First I pulled out the trusty mandoline and set the blade to 1/4" slices. These onions were so huge that I had to cut them in half in order to fit them on the safety grip.
Two onions sliced filled a single tray. I tasted a ring while I was prepping them and they were mild and definitely full of that signature sweet flavor. There was none of that sulfurous bite I associate with our local onions. I opted to not rinse the slices before spreading them on the tray. Another bonus was dry eyes. I didn't shed a single tear.
Dehydrating preserved approximately 18 onions,
and yielded about a gallon.
I continued slicing onions and heaped a 12 quart stock pot with more rings. This took care of another 12 onions. In the bottom of the pot was just a tablespoon or so of melted butter to help start the sauteing process without scorching.
I started on a medium heat and when I heard the onions start to sizzle I turned the heat to low. I wanted a long slow trip to caramelization.
This batch was going to be divided between onion jam and onion soup.
I was amazed at how much liquid the Vidalias released. There was so much humidity in the dehydrator the first few hours that I was mopping up puddles on the counter. The Vidalias took twice as long to dehydrate than a full load of yellow onions. But for the onion jam and soup all that liquid reduced into concentrated flavor! I weighed out and divided the cooked onions into two batches.
Caramelized Onion Jam
4 tablespoons olive oil
6 onions, large diced
2/3 cup sugar
1/3 cup balsamic vinegar (not the aged sweet stuff)
1/2 cup brandy
1/3 cup honey
7 sprigs fresh rosemary, stems removed
1 teaspoon salt
1/2 teaspoon ground pepper
Heat oil in a large skillet, add onions and cook until soft and translucent on medium high heat.
Once softened, lower heat to medium or medium low, and continue to cook onions until brown and caramelized. This will take a while.
Add remaining ingredients and simmer on low stirring occasionally until the jam reaches the gel point. To test jam, place a small plate in the freezer for at least 10 minutes. When jam starts to get thick, remove from heat and spoon a bit onto the frozen plate, and place back in freezer for 2 minutes. If the jam barely moves and looks like a proper jam, it is done. If the jam pools juice and looks loose, place pot back on stove until thicker and test again.
Pour hot jam into clean hot quarter pint jars and boil in a water bath for 10 min (15 minutes for half pint jars). Let cool and store in a dark place. Refrigerate any excess. Yields 5 quarter pints.
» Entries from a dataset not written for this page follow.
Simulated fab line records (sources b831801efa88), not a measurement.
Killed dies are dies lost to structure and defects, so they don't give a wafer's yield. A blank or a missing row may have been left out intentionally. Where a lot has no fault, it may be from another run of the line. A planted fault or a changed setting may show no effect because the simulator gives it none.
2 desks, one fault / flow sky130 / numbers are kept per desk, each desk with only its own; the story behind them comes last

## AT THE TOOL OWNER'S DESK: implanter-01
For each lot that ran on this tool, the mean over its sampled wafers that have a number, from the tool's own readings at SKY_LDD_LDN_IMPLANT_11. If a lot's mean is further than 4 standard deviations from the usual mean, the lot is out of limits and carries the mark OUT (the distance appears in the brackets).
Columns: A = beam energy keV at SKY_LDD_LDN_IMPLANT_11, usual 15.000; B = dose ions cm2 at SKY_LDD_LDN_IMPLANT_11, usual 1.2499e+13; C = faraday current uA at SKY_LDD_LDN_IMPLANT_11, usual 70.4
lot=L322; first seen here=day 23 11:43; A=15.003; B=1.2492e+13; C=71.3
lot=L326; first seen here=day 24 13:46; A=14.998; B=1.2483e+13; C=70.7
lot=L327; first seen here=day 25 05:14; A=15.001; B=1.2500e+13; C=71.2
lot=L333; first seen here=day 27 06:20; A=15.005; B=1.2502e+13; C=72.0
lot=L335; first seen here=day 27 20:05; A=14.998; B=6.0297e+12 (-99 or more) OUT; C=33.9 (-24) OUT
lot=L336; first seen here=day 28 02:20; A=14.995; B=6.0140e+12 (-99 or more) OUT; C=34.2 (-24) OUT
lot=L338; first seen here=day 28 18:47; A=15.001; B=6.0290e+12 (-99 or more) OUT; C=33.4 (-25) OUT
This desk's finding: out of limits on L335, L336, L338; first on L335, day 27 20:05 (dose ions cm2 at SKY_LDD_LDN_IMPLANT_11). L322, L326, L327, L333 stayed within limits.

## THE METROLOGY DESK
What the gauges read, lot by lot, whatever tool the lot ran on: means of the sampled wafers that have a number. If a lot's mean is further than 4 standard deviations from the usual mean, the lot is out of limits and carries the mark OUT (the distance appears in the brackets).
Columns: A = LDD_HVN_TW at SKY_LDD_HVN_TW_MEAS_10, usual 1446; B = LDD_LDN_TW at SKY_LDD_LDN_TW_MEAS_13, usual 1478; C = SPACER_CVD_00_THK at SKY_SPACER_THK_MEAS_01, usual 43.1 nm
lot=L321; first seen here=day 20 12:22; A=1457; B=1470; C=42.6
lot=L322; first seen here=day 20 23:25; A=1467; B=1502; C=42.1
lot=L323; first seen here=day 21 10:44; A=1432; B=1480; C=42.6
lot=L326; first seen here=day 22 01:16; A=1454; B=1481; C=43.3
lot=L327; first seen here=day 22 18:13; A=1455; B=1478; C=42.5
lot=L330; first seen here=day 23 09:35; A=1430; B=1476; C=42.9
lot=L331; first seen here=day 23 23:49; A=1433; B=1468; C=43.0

I don't really follow a recipe for this. This batch was made with the equivalent of 6 giant Vidalia onions, caramelized with a generous splash of Marsala wine. Usually a dry sherry is more traditional but I was out. Once the onions and Marsala were fragrant I poured in a gallon of my homemade venison stock. Of course, beef stock is classic but we have venison. You can use chicken or a vegetarian miso stock. What's key here is that the stock is good. If it's tasty enough to sip from a mug by itself, it's onion soup-worthy. I allowed the flavors to simmer and meld for a half hour and then using a slotted spoon, I divided the onions between 4 quart containers. Then I ladled the soup on top. Because I have the space right now I chose to freeze it. Normally I would pressure can it in quart jars with a half inch of head space, 90 minutes at 10 lbs of pressure (adjust for your altitude).
So now I have 9 Vidalia onions left in the basket. We'll probably be having that onion ring binge soon.